In their evaluation, the authors found that mixing MapReduce and memcached traffic in the same network extended memcached latency in the tail by 85x compared to an interference free network. Similar effects were observed with the PTPd low-latency clock synchronisation daemon, and the Naid data-flow computation framework. This leads to the insight that if the low-latency application packets can somehow ‘jump the queue’ and take priority over the less latency sensitive application packets then we can mitigate these effects. Of course, with enough low-latency traffic we’ll also get interference between low-latency applications as well (due to contention at network switches) – we can solve that problem by rate limiting.

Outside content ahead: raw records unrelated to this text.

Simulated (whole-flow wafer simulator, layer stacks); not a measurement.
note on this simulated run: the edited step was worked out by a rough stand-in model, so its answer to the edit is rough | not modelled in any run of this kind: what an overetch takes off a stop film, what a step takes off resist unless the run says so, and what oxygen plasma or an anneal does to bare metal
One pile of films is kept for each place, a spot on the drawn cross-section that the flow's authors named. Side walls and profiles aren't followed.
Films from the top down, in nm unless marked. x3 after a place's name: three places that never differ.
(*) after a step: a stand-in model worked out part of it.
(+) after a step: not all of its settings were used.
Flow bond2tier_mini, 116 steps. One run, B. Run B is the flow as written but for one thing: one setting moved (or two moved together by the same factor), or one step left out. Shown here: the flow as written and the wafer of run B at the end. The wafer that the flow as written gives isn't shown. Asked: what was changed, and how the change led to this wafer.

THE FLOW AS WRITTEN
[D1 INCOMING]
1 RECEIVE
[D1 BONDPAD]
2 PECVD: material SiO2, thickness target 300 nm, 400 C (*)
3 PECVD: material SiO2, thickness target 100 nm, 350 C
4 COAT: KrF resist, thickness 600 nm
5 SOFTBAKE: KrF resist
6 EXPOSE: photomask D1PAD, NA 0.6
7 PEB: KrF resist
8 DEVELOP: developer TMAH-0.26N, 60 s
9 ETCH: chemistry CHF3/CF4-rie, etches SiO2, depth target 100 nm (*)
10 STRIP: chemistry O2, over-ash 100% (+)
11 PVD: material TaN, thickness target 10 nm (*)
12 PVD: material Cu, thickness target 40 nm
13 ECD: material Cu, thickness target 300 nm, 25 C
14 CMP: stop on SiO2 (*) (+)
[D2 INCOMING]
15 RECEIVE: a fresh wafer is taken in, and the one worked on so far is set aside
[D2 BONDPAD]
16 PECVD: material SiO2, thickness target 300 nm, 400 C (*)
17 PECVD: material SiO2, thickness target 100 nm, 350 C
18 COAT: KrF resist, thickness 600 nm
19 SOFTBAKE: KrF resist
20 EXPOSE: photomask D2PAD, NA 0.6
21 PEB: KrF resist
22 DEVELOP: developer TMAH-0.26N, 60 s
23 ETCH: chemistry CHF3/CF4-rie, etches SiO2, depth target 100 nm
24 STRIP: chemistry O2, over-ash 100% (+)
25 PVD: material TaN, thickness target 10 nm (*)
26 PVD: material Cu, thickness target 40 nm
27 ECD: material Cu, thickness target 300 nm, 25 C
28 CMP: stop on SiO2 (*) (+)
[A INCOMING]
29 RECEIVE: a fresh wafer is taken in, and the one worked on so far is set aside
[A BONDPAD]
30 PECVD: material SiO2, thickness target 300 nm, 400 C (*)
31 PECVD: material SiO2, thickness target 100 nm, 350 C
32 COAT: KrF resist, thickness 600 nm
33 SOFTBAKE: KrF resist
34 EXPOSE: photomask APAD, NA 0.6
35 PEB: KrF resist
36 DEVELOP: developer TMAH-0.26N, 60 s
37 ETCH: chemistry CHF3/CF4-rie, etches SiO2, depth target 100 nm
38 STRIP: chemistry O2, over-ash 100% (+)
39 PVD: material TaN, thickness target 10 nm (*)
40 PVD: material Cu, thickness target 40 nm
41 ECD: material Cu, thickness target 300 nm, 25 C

Our exploratory experiments demonstrate that applications are sensitive to network interference, and that network interference occurs primarily as a result of shared switch queues. QJUMP therefore tackles network interference by reducing switch queueing: essentially, if we can reduce the amount of queueing in the network, then we will also reduce network interference. In the extreme case, if we can place a low, finite bound on queueing, then we can fully control network interference. This idea forms the basis of QJUMP.

Suppose a switch has four input ports, a packet arriving at a port will wait for at most three other packets (one at each of the other three input ports) before being serviced. Now consider a multi-hop, multi-host network. Assume that each host has only one connection to the network, and in the worst case with n hosts, n-1 of them can all try to send a packet to the nth host at the same time – this gives a ‘network fan-in’ of n-1. From this we can find an upper bound on the worst case end-to-end packet delay which is given by

(n * (maximum packet size/rate of the slowest link in bits per second))
 + cumulative hop delay

We refer to the result from Equation 1 (above) as a network epoch. Intuitively, a network epoch is the maximum time that an idle network will take to service one packet from every sending host, regardless of the source, destination or timing of those packets. If all hosts are rate-limited so that they can- not issue more than one packet per epoch, no permanent queues can build up and the end-to-end network delay bound will be maintained forever.

If all hosts in a network share the same time source, we can use truly synchronized epochs, but assuming they don’t there’s still a good solution.

As an alternative, we can allow the network to become mesochronous. That is, we require all network epochs in the system to occur at the same frequency, but impose no restriction on the phase relationship between epochs.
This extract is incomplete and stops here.